Few Christians in the Middle East but more influential than ever before
The phrase that heads this article is from the Chaldean Patriarch of Baghdad, Louis Raphael Sako. It was quoted by Monsignor Pascal Gollnisch, who presented at Casa Árabe the establishment in Spain of L'Oeuvre d'Orient, the French association which has been working for more than 160 years in the service of the Eastern churches.
I confess that, despite having visited the countries that make up the incandescent magma of the Middle East on numerous occasions, I have never been given such an unusual view of the presence of Christians there. When the media informs us that a Christian missionary is killed in the world every fortnight; when inter-ethnic wars have caused the Christian population in Iraq, Syria and Lebanon to decrease; when there is rarely a day without an attack on a Christian church, and finally when, except in the land of cedars and in Israel, there is no religious freedom, the cliché that is forged is that Christianity is persecuted in that region as never before.

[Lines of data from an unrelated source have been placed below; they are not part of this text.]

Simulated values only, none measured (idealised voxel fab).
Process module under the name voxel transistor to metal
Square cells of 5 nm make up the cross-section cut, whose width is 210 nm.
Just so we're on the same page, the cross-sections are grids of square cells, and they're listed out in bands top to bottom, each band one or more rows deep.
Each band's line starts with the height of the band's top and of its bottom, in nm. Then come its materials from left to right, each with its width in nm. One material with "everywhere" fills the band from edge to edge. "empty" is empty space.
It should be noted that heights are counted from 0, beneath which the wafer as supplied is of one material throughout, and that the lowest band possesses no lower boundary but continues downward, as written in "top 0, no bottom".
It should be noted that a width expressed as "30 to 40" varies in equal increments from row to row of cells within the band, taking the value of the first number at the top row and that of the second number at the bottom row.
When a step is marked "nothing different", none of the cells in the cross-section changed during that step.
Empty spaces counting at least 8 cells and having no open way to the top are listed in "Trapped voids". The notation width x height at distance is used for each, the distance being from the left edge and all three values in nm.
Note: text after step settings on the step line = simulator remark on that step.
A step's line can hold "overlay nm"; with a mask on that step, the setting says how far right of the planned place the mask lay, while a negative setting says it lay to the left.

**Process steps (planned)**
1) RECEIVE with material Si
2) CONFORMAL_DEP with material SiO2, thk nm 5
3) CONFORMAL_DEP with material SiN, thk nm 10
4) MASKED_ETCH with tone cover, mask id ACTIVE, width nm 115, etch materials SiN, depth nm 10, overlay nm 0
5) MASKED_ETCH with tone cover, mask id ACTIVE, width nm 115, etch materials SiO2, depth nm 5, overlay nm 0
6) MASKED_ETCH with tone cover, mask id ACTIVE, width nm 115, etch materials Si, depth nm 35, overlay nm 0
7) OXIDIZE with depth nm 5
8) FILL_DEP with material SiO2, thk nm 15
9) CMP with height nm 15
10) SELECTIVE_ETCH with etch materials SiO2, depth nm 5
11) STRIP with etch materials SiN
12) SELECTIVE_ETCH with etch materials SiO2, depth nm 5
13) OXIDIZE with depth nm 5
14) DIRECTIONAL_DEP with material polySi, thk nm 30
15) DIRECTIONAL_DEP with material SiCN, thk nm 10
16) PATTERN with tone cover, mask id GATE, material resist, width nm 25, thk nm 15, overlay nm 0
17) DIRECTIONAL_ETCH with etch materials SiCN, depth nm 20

Nothing could be further from the global reality if it is Pascal Gollnisch who explains the geopolitics of the Middle East with the clarity and subtlety of the best analysts. When you are a minority, and Christians are, life is not easy," he says, "but we must not confuse discrimination and occasional violence with persecution, which is the constant and sustained attempt to eliminate all traces of a particular belief or culture and those who practise it.
A vision of Eastern Christians persists through the Greco-Latin view of them. This is the first error of analysis, because these Christians have their roots in the closest proximity to Christ. Aramaic, Syriac and Chaldean roots, so they have had no need to be evangelised by the Greek-Latin Christian culture. They have grown and developed their capacities by interpenetrating the being of countries that are mostly Muslim, but the vast majority of which also consider them as an integral and inalienable part of their culture and civilisation.
There are, admittedly, only 400,000 Chaldean Christians left in Iraq, but they are more influential than ever. Such a blunt statement by the patriarch of Baghdad might seem an exaggerated claim. Sako justifies it on the grounds that perhaps the word and actions of this minority are being taken into account now more than ever, whether in trying to form a government in Baghdad or in the joint development of the reconstruction of a country devastated by war. Earlier this year, the patriarch himself received, in full publicity and transparency, a delegation from Muqtada al Sadr, the current "strongman" of Iraqi politics, a meeting that resulted in a political-legal timetable for the return of real estate - houses and land - to the legitimate Christian owners from whom they had been illegally taken, both by individuals and organised groups.
Heritage, education and health, the three pillars of rootedness
The recovery of this Eastern Christian heritage is precisely one of the main objectives of l'Oevre d'Orient in Syria, as a testimony to the rootedness and legitimacy of Christians in Eastern communities.
"The vast majority of Muslims in these countries believe that the eradication of Christians would be a tragedy and an irreparable loss of their own culture," Gollnisch emphasises, pointing to the more than 400 educational and health centres that provide education and care for another five million people. Their care not only for Christians but also for Muslims in need is the best form of interrelation, the most visible fruit of which is tolerance, mutual understanding and working together for the development and prosperity of the country.
In his tour of the geopolitics of the region, Gollnisch agreed with Jumana Trad, president of the Spanish Association for Social Promotion, that Lebanon is undoubtedly the best inter-religious laboratory. Both recognise that the country is practically bankrupt, with 80 per cent of the population living below the poverty line, and young people with no other horizon than to leave in search of a better future. The waves of refugees from the war in Syria, the explosion in the port of Beirut, which devastated more than half of the once flourishing capital of the so-called Switzerland of the Middle East, and the infiltration of terrorism, make it even more difficult to rebuild a country where no less than 19 religious denominations coexist.
The Lebanese Christian militias have voluntarily disarmed, but not the Shiite militias, which is unacceptable in Gollnisch's view, since it is totally abnormal for a political-religious party to have a larger and more powerful army than that of the state itself.
Against the Western temptation to impose a certain political and developmental model, Bishop Gollnisch is categorical: "This is a task for the deeply rooted inhabitants of this region of the Middle East, Muslims and Christians. The future of Iraq, Egypt, Syria or Lebanon will be what they all want, working together.
The lively conversation in the packed Casa Árabe auditorium did not fail to recall the successive deceptions of the Western powers towards the Arabs, starting with the exalted British service agent known as Lawrence of Arabia, who promised freedom and independence if they helped them defeat the Ottoman Empire. In the end, as is well known, the consequence was a Franco-British partition of the territories.
In this hasty geopolitical vision, it was also clear that the Muslim world is in crisis, that is, in search of answers to the questions posed by today's world. And, once again, the same demand: it is not through external impositions but through tolerance, understanding and cooperation that both Muslims and Christians will find them.